- 3 cups all-purpose flour
- 1 tablespoon salt
- 1/4 teaspoon instant yeast
- 13 ounces warm water, between 95 and 115 degrees Fahrenheit
- Dutch oven
Prep: 15 minutes First Rise: 12 - 18 hours Second Rise: 2 - 4 hours Total: 14 - 22 hours + change
I found this recipe during my first year of graduate school. I can't remember how I stumbled upon it, but the first time I made it I had no idea that it had originated from Jim Lahey, the owner of Sullivan Street Bakery, and is one of New York Times Cooking's most popular recipes. This bread has a nice chewy inside and a crunchy, developed crust. We made it this week (yesterday) and it's gone (today). There is nothing you can do that will make it taste bad! I had it with butter for breakfast, with hummus for lunch, and last night we chopped some up and made croutons for salad. It's a wonder bread!
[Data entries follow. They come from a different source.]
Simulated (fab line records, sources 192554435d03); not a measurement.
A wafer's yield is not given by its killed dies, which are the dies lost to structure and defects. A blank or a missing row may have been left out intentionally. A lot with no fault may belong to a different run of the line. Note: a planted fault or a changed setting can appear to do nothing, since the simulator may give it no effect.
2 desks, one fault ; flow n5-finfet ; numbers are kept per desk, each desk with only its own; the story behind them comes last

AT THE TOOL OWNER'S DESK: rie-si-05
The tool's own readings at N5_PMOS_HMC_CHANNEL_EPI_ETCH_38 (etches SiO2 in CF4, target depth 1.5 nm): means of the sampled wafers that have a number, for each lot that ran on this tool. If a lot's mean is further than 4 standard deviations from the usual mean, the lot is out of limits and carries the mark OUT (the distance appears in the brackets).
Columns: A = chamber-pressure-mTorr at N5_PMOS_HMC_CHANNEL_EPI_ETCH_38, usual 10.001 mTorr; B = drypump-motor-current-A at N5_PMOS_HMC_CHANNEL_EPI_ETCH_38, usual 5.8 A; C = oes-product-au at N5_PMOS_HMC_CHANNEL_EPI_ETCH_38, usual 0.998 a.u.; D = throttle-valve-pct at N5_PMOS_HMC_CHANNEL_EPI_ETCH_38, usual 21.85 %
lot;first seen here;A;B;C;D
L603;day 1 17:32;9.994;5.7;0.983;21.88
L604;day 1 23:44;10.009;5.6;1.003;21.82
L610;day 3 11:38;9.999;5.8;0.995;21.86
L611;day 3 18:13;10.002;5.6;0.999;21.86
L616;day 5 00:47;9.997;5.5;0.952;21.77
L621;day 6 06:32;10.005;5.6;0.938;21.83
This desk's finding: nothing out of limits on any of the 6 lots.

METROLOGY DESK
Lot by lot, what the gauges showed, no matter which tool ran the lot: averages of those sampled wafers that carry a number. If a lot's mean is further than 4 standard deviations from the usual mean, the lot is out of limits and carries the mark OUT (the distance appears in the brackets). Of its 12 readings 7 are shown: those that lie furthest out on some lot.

There are a few tricks to baking bread that I've learned. The first trick is to watch the temperature of your water before you add it to your yeast. When making bread, the water (or sometimes milk or another liquid) activates the yeast. If the water is too hot, you'll kill the yeast which will then cause a sad bread (your dough won't rise). If the water is too cold, your dough will take much longer to rise. The second trick is to bake recipes more than once and pay attention to your results and the process. It takes a few times of making bread for your hands to understand when the gluten is developed, when you've overworked your dough, and when your dough needs a little more love. The third trick is patience. For the most part, you shouldn't bake if you're in a rush. The longer you let dough develop, the more flavorful it will be and the less likely you are to have hard, dense bread.
For this bread, combine the flour, salt, and yeast in a large bowl. Add warm water and mix with wooden spoon until you have a shaggy ball. The dough won't look smooth and pretty at this point, so don't worry if it doesn't resemble the picture yet. Cover the dough with plastic wrap or a kitchen towel (my preference - I hate extra waste) and leave it alone! Walk away, go to sleep. The dough needs to rest for at least 12 hours and up to 18. I left mine alone for 14 and was very happy with the results.
After 12 - 18 hours, remove towel or plastic wrap and transfer dough to a lightly floured surface. Fold the dough over itself twice, then form into a ball. Don't overwork the dough here, this should only take a few minutes. Another way this recipe is forgiving - the dutch oven. It holds the shape of the dough, so no matter how messy your dough looks, it'll come out a beautiful loaf.
For the second rise, place the dough onto parchment paper (this will make it MUCH easier to transfer the dough into a very hot dutch oven in the next step), dust the top of the loaf with cornmeal, and cover with kitchen towel. Allow to rise for at least 2 hours. I let my rise for 3 hours and could have gone four.
Prep: 30 minutes Bake: 45 minutes - 1 hour
Thirty minutes before you are ready for the bake, place a dutch oven into a 500 degree oven.
After the dough has completed its second rise, very carefully remove the dutch oven, grab the tips of the parchment paper, and plop the bread into the dutch oven. Cover with lid and return to oven for 30 minutes. This is the great trick of this bread! Cooking in the dutch oven preserves the shape of the loaf while the lid of the dutch oven traps steam, making that delicate, tasty inside you saw in the top photo. When you remove the lid after 30 minutes, you'll crisp up the exterior of the bread. It's real magic!
After 30 minutes, remove the lid, lower oven temperature to 450 degrees, and bake for another 15 - 30 minutes. Keep an eye on the bread after 15 more minutes. I took mine out right at the 15 minute mark. If you're worried about the middle being finished, flip your bread out and give it a nice knock on the bottom. If it sounds hollow, you've got a ready-to-eat loaf!